Ah, I see, it's a fully asynchronous design. I think that's going to lead to issues down the line (as we can already see with this bug), because there's a mismatch between what the user expects (a confirmation to their request) and the behavior of the system (no guaranteed confirmation).

In my opinion, there should be two flows with Willow in general, a synchronous one (request-response) and an asynchronous one (notifications). I don't think there's a case where a user would be satisfied with Willow just ignoring them, the user will always want some sort of confirmation, even if just an "ok". This is also how all assistants work now (they show a LED or otherwise indicate that they're thinking about your request).
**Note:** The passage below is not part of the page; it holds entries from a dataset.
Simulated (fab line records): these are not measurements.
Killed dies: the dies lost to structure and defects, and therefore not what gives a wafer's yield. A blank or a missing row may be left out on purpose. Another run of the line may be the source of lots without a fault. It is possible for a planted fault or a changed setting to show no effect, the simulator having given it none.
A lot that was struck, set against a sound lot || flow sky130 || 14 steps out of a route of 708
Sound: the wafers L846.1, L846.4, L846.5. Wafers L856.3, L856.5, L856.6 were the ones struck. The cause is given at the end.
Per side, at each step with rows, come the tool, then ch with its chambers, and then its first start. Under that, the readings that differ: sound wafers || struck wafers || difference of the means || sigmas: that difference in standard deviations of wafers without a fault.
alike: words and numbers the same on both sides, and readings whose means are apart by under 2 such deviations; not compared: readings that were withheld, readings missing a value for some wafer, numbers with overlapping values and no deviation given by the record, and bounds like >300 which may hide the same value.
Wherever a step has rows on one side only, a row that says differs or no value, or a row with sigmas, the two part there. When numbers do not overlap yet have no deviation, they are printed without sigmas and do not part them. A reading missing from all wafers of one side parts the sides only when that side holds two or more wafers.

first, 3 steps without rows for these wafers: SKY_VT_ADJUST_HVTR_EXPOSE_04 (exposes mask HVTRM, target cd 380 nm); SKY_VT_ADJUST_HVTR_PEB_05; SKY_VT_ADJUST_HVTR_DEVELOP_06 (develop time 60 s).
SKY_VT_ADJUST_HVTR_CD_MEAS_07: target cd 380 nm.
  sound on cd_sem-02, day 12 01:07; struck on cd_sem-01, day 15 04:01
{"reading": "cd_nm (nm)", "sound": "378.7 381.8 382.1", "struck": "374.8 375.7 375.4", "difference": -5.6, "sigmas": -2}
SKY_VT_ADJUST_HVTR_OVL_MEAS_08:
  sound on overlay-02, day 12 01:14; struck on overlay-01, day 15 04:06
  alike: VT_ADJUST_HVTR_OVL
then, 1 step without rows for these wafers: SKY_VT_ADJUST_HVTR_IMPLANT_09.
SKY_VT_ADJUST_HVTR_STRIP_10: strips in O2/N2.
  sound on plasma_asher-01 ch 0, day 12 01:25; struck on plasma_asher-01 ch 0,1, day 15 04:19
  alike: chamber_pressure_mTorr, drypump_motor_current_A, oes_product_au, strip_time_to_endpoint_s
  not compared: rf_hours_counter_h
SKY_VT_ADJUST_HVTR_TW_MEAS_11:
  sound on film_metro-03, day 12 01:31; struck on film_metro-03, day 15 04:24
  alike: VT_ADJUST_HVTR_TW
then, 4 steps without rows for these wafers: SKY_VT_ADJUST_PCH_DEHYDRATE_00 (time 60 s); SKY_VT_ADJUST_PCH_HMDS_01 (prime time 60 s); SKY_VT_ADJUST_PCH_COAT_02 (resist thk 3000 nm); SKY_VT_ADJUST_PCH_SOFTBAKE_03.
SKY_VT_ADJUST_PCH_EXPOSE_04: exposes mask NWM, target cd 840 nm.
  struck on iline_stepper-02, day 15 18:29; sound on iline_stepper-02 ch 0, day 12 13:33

I know that this is hard to change now, but my proposal would be a design that is fundamentally a queue of asynchronous requests coming in, and synchronous requests that can override those. If I want to receive a notification asynchronously, I'm probably fine with it sitting in a queue for a few seconds while I'm done talking to my assistant about whatever it is I'm trying to do with them.

Telling the assistant "please add an appointment for tomorrow", having it say "your dinner is ready" and then "I've added your appointment" is surprising. Instead, I'd expect the appointment (the thing I'm actually engaging with the assistant with right now) to be handled first, and the asynchronous notifications to wait until idle time. This would require state, but will be better UX overall.

This is just a recommendation, though.

hamishcunningham commented 11 months ago

My variant says "I heard" + the first part of the speech + "etc., please wait."

Then further results can either be from whatever machine is running wis/was or via a willow notification, or from some other device entirely.

I don't think synchronous dialogue via an ESP32 is a wise direction to travel. It is already a minor miracle what willow is squeezing in there!

On Wed, 20 Dec 2023, 17:49 Stavros Korokithakis, @.***> wrote:

Ah, I see, it's a fully asynchronous design. I think that's going to produce problems down the line (as we can already see with this bug), because there's a mismatch between what the user expects (a confirmation to their request) and the behavior of the system (no guaranteed confirmation).

In my opinion, there should be two flows with Willow in general, a synchronous one (request-response) and an asynchronous one (notifications). I don't think there's a case where a user would be satisfied with Willow just ignoring them, the user will always want some sort of confirmation, even if just an "ok". This is also how all assistants work now (they show a LED or otherwise indicate that they're thinking about your request).

I know that this is hard to change now, but my proposal would be a design that is fundamentally a queue of asynchronous requests coming in, and synchronous requests that can override those. If I want to receive a notification asynchronously, I'm probably fine with it sitting in a queue for a few seconds while I'm done talking to my assistant about whatever it is I'm trying to do with them.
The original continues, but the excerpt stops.